Report: The Google Pixel 4 might have USB-C data transfer rate issues

While the Pixel 4 is a fantastic device, it does have some issues that will put certain people off. According to a new report, USB-C data transfer rates might be another Google Pixel 4 specific issue that you’ll have to mitigate.

For most people, this simply won’t be an issue, as plugging into a PC, Mac, Chromebook or Linux machine is often simply to charge. However, the testing team over at Android Authority found that the Google Pixel 4 appears to have slower than advertised data transfer rates over USB-C.

After some head-to-head testing, AA found that the Pixel 4 has USB-C data transfer rates that are, in some cases, twice as slow as some competitor devices.

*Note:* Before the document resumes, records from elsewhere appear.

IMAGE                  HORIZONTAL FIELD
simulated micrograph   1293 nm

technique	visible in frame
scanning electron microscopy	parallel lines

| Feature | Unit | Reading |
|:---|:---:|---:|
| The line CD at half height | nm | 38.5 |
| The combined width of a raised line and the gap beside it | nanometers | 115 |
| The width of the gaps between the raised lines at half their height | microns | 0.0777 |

To test out the Pixel’s USB transfer speeds, I transferred a sizeable 10.8GB .mp4 file from my computer’s Desktop to the phones’ onboard storage. The data is sent over my PC’s USB-C port at 3.1 10Gbps speeds. We reversed the process for a read time too, and ran identical tests on a suite of other Android devices.

Each device was set to “transfer files over USB” and had all their apps closed. The only open application in the foreground on my computer was Windows Explorer. We ran each test three times to ensure no outliers were worming their way in. We recorded the fastest times of each run here.

Pixel 4 usb transfer rates AA

This problem might only affect a small subset of Pixel 4 owners, but it’s disappointing all the same. AA notes that the data transfer rates are likely slow due to Google’s implementation of MTP, which means sub-par transfer speeds. The biggest issue for some of you reading is that there doesn’t appear to be any way to increase these speeds.

You may remember that the Pixel also appears to have some issues with cheaper USB-C cables and connectivity, so this is another issue with cables that might push you to go wireless for your backups.

However, while this data doesn’t make for particularly great reading, the growth of wireless backup systems such as Google Drive and Google One means that it’s far less of an issue than it may have been when online storage and wireless data speeds were slow.

If you have noticed some issues, let us know down in the comments section below.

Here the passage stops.